[PATCH v2] ARM: head-common.S: relocate atags area if necessary
Russell King - ARM Linux
linux at arm.linux.org.uk
Fri Oct 18 13:54:14 EDT 2013
On Fri, Oct 18, 2013 at 07:09:42PM +0200, Daniel Mack wrote:
> On 10/18/2013 06:29 PM, Russell King - ARM Linux wrote:
> > On Fri, Oct 18, 2013 at 06:12:56PM +0200, Daniel Mack wrote:
> >> If the supplied atags/dtb pointer is located at memory inside the bss
> >> section, it will be erased by __mmap_switched. The problem is that the
> >> code that sets up the pointer can't know about a safe value unless it
> >> examines the kernel's symbol tables, so we should care about that case
> >> and relocate the area if necessary.
> >>
> >> This patch does that from inside __vet_atags. In order to determine the
> >> size of the section in dtb cases, it reads the next word after the dtb
> >> binary magic, and also has to convert that value from big to CPU
> >> endianess. For the atags case, a total size of up to 4k is assumed for
> >> now.
> >
> > I'm not convinced that this is a good solution. If this oerlaps the
> > BSS region, it could well end up being overlapped by something else
> > more serious, like the data segment
>
> My v1 had a cover letter, don't know if you've seen it. In that, I
> describe that the setup I see that faulty condition is caused by kexec,
> which currently assumes that the decompressed kernel size is max. 4
> times bigger than the zImage it executes. While that is naive, it seems
> to be an assumption that reflects reality in my tests.
>
> Correct me if I'm wrong, but AFAIK the .bss section is the only thing
> that can grow to arbitrary size at runtime without accounting to the
> compressed image size; so in order to fix kernels executed by kexec that
> way, my fixup seems reasonable, doesn't it?

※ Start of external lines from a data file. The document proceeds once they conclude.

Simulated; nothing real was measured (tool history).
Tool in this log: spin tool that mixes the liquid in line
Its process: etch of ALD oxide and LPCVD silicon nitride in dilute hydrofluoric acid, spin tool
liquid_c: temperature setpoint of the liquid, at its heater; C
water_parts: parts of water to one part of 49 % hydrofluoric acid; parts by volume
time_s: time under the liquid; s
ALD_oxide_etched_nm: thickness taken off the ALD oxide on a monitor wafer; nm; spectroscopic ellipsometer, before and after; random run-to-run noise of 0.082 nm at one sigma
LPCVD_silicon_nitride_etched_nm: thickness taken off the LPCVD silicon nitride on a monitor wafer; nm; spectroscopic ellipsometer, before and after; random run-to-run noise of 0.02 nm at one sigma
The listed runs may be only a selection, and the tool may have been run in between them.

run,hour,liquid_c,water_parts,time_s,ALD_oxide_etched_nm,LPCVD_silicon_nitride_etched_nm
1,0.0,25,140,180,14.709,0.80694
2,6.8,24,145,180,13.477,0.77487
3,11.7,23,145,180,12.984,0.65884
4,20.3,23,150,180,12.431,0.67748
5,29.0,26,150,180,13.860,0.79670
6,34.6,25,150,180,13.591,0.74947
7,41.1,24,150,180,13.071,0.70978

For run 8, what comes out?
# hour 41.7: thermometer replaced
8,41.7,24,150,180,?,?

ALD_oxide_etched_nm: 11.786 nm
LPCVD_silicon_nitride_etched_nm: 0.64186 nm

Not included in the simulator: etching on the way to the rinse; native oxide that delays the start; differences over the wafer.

The BSS is actually fixed at compile time (which is how arm-linux-size
vmlinux can report this.) Userspace is slightly different, because
after the BSS is a heap whose upper limit is controlled by brk(). The
kernel doesn't have that facility though.
> > - at which point doing the fixup
> > here means we've already lost.
>
> The question is whether it does any harm to at least try to fix up
> things in that situation.
That's not really the question. The real question is whether we will
end up having to revert this later because we've ended up with the
kernels .data section overlapping the DTB.
That's why I think this is the wrong place to be doing it - by the
time we get anywhere near to this place, we could have already lost
the game and overwritten the DTB.
> > We already give the decompressor the size of the kernel's BSS and take
> > action if we believe that the kernel's BSS will overlap the DTB/ATAGs
> > there.
>
> Only for CONFIG_ARM_ATAG_DTB_COMPAT (which is unset in my config),
> right? I've read through the sources relevant for my system (AM33xx),
> and couldn't find any other place where my case is covered. The
> relocation I propose does fix it, though.
When things were at a fixed location, they were always placed at
around 256 bytes into the memory, below the kernel. I guess now people
are placing them at some random location elsewhere.
This is becoming more a more of a pain. We have all sorts of randomly
placed objects in memory now that its only a matter of time before we
hit something. We keep on dreaming up these "well, let's move it"
solutions but does that really help? Move it to where? Another place
where we think there isn't going to be anything? What if there is?
Back in the old days it was a lot more simple. ATAGs started at +0x100
bytes. The decompressor and kernel placed their initial page tables
at +0x4000, and the decompressed kernel started at +0x8000. You could
then load the compressed kernel at a very high address, and place the
init ramdisk at an address sufficiently out of the way of all of that.
Yes, we made the compressed kernel care about whether it was going to
be overwritten by the decompressed image - that was more to cope with
the compressed image executing from the same location as the
decompressed image should be.
But now we have the situation where the DTB is located at some random
address, we have an initrd also at some unknown address, and we end
up hoping that we can move the compressed kernel to some other address
which doesn't trample over these, decompress it, and hope that the
decompressed image doesn't overwrite anything...
It's all extremely fragile and full of a hell of a lot of unknowns.
Should we continue sticking plasters over this by shifting objects
to other unknown locations in memory (which, incidentally, we don't
really know where or how much memory there is in early boot) ?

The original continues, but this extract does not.